A Typical Week

Many people considering applying for a spot at the NEH Summer Institute wonder what exactly will I do in Milledgeville for almost a month? The answer is a lot!

Our cohort of 25 scholars are divided into three groups. These groups will experience the following:

  • Classes with our O’Connor Institute seminar leaders
  • Working in the O’Connor Collection on individual research projects with access to O’Connor’s manuscripts and other holdings
  • Individual conferences with the resident seminar leaders
  • Group dinners
  • Formal public lectures by seminar leaders
  • Teaching sessions with invited speakers
  • Casual discussion and networking in back porch sessions
  • Major trips to Emory University’s Special Collection in Atlanta and O’Connor’s childhood home in Savannah
  • Small trips to a variety of near-by sites including: Alice Walker sites in Eatonton, GA, filming location for Wise Blood in Macon, or attending service a O’Connor’s local church, Sacred Heart

In short, the days are packed but manageable. For avid O’Connor readers, it is rich time. Mrs. Turpin’s hogs in her pig parlor never had it so good!

All participants are expected to follow The Principles of Civility for NEH Professional Development Programs

Lectures

Each faculty member will give an evening lecture at the Institute that is open to the public. These will also live streamed via Facebook and Zoom.

In addition, various guest scholars will be brought in virtually as well as in person to provide more background on O’Connor and her work.

Movies

A full day of O'Connor related films, everything from the one-minute, chicken-walking-backward film to the only film interview of O'Connor to the feature-length version of Wise Blood.

Flannery O’Connor Childhood Home, Savannah, GA

Get up early to head to the Flannery O'Connor Childhood Home in Savannah. We'll get a guided tour of this thoroughly restored house museum, and we'll still have time for lunch and a walk around the neighborhood in which O'Connor grew up. We'll have a good bus that will keep travel time to a minimum, time in Savannah to a maximum on our one-day excursion. See the famous kiddie coop!
Learn More

Flannery O’Connor Collection at Stuart A. Rose, Emory University, Atlanta, GA

Flannery O’Connor Collection at Stuart A. Rose Manuscripts, Archives, and Rare Book Library, Emory University, Atlanta, GA
Learn More

Syllabrunch

Spend a day exchanging ideas and techniques for teaching Flannery O’Connor.

Optional Group Trips

Central State Asylum grounds; Alice Walker birthplace; and The Big House, home of the Allman Brothers band

Suggestions for Research Projects

Here’s a list of almost-manageable projects for your days in GCSU Special Collections. This list should be especially helpful to people who are still quite open-minded about the research they intend to conduct during the NEH Summer Institute.

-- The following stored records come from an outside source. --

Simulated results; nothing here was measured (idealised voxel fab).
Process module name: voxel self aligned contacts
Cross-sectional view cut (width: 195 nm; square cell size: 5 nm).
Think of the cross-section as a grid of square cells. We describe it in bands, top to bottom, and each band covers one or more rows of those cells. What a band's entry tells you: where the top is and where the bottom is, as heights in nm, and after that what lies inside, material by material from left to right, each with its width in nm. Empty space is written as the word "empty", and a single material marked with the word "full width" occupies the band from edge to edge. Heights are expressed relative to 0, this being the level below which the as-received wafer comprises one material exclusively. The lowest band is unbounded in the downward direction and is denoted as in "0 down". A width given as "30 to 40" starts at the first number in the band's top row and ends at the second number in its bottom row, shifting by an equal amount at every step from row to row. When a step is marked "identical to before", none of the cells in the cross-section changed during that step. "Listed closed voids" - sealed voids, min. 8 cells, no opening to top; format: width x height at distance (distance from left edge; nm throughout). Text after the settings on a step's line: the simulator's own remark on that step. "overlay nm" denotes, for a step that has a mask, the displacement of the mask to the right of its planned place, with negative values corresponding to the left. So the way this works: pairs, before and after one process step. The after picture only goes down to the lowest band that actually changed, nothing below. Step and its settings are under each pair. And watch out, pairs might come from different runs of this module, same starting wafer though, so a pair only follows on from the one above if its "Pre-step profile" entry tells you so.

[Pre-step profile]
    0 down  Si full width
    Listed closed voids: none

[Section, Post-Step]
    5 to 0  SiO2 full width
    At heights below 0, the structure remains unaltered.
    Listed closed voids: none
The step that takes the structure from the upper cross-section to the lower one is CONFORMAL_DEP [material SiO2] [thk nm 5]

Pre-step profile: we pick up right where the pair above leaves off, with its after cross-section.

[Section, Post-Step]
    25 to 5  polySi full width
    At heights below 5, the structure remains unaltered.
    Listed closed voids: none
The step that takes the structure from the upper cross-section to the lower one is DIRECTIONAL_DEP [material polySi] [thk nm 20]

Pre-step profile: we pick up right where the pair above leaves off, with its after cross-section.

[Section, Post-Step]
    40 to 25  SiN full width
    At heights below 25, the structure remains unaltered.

  1. O’Connor’s writing for college publications at GSCW. (Books of her cartoons have been published, but there’s more to do about the prose and the poems that Flannery published around the same time.)
  2. O’Connor’s book collection–using as a guide The Presence of Grace and Other Book Reviews and Flannery O’Connor’s Library: Resources of Being, get a notion of O’C’s take on major and minor writers, some of whom inspired her. Her annotations are fairly easy to interpret.
  3. The correspondence with Maryat Lee. Some letters were not published by Sally Fitzgerald, rather upsetting Lee.
  4. The Jean Cash collection includes biographical materials that did not make it into the first biography of O’C.
  5. The Christine Flanagan collection, about the correspondence between O’C and Caroline Gordon. See Flanagan’s interview in the 2019 FLOCR as a guide.
  6.  Manuscripts of Why Do the Heathen Rage?, files 215-34 in Driggers and Dunn’s The Manuscripts of Flannery O’Connor at Georgia College. See also files about “The Enduring Chill,” 194-95. Gentry just went through all this material and remains stunned.
  7. Manuscripts of The Violent Bear It Away, files 160-92.
  8. Manuscripts of O’Connor’s essays, files 235-85. Robert Donahoo has been working on these materials, and he’ll happily inspire you.
  9. Manuscripts of O’Connor’s stories in ETRMC: esp. those concerning “Parker’s Back” and “Judgment Day.” Files 193-214.
  10. Manuscripts of O’Connor’s stories in A Good Man Is Hard to Find and Other Stories, files 152-59.
  11. And then, of course, there are the Wise Blood manuscripts, on which you can hope to make a start. You might take Katherine Hemple Prown and Sarah Gordon as guides, or you might take inspiration from Ruth Reiniche (the expert on Ruby Hill) or Catherine Bowlin (the expert on Annie Lee Jackson, mother of Hazel Motes). You might concentrate on early versions of the novel. You might focus on looking at manuscripts that relate to a single favorite character. There are quite a few characters that never made it into the published novel.
  12. What else? Georgia College tries to collect all the major articles on O’Connor and all the dissertations on O’Connor. If there’s a book you’ve always wanted to take a look at, now’s your chance.